Tuesday, 27 April 2021

BSC2021: Hill Toppers

 One of the challenges for these boards is to keep a balance between making tall hills but also keeping the boards to a manageable size.  But limiting the hills to 3" height leaves the hills a bit less impressive.  So I've taken some left over insulation board and built some hill toppers.

Not much to them.  I cut two layers of insulation board and an MDF base.  Stuck them together with carpet tape, and then did some shaping with the hot wire cutter and utility knife. 

I left space for a little step, just wide enough for an infantry figure.

As a bonus, I will have a few more hills to use in other games!

Saturday, 24 April 2021

BSC2021: I Like Big 'But(ments) and I Cannot Lie

After enjoying lovely sunny and warm weather all week (when I was stuck at work!), we are experiencing a rainy weekend.  No hope of working outside on the patio, and there is no way that I'm going to be sanding off the plaster indoors!  Instead, I've found some detail work to keep me occupied. 

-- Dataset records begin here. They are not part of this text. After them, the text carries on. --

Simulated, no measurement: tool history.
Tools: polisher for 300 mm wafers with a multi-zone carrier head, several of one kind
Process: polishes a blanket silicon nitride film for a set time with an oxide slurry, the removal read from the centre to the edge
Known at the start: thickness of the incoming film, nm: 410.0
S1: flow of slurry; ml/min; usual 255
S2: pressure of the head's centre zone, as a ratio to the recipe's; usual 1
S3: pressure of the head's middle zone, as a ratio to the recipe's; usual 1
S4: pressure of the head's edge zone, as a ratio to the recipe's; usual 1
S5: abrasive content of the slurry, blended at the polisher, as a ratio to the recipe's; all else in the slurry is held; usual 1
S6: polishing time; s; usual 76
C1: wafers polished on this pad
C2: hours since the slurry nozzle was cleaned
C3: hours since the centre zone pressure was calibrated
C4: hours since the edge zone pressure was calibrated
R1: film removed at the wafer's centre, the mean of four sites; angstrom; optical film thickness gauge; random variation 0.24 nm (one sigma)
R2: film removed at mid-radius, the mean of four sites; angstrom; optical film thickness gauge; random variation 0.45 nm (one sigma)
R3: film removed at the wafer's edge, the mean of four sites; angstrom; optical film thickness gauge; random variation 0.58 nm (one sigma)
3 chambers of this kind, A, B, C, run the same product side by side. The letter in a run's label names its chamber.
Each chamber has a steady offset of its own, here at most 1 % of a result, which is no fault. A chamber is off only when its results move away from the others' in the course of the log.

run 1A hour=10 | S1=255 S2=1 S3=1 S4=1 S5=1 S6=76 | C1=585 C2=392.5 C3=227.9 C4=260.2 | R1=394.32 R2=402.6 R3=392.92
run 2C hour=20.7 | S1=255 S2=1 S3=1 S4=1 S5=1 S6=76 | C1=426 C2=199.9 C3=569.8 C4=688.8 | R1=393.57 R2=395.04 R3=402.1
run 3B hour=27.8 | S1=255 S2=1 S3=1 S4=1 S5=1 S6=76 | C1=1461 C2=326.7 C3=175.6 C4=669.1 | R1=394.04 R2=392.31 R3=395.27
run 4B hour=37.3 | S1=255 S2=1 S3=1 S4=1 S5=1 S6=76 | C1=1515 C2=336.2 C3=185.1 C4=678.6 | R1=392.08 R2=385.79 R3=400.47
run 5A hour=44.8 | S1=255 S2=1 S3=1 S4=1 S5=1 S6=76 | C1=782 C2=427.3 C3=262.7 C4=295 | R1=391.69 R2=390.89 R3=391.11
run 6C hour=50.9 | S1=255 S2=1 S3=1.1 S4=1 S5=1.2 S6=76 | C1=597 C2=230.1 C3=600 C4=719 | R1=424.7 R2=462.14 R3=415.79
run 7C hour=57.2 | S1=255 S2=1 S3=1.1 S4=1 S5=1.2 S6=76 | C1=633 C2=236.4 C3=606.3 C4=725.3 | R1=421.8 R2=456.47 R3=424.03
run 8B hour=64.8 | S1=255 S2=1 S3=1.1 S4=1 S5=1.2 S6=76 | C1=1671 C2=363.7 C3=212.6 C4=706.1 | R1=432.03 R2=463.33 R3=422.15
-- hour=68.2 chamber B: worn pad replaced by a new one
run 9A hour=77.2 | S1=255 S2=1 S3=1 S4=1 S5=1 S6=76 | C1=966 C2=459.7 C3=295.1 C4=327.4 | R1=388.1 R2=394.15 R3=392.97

Throughout Sicily, and onto the Italian mainland and also in NWE, the German army routinely destroyed bridges.  As far I can tell, though, they mostly destroyed the bridge span, but often the bridge abutments and piers were left in place.  For example, here is a painting of a Bailey Bridge in Italy:

This was painted in 1944 by Captain Lawren Phillips Harris in Italy, and is part of the Canadian War Museum's collection:  https://www.warmuseum.ca/collections/artifact/1018653/

As you can see, the Bailey bridge has been installed on the previous bridge's abutments. I was not able to find any pre-war photos of the Leonforte bridge, but this screen capture is from Google Earth and shows a hint of the current bridge's abutments.  I don't know when the current bridge was built - most likely it was built long after the war ended, but nonetheless I'm going to use it as inspiration for my project.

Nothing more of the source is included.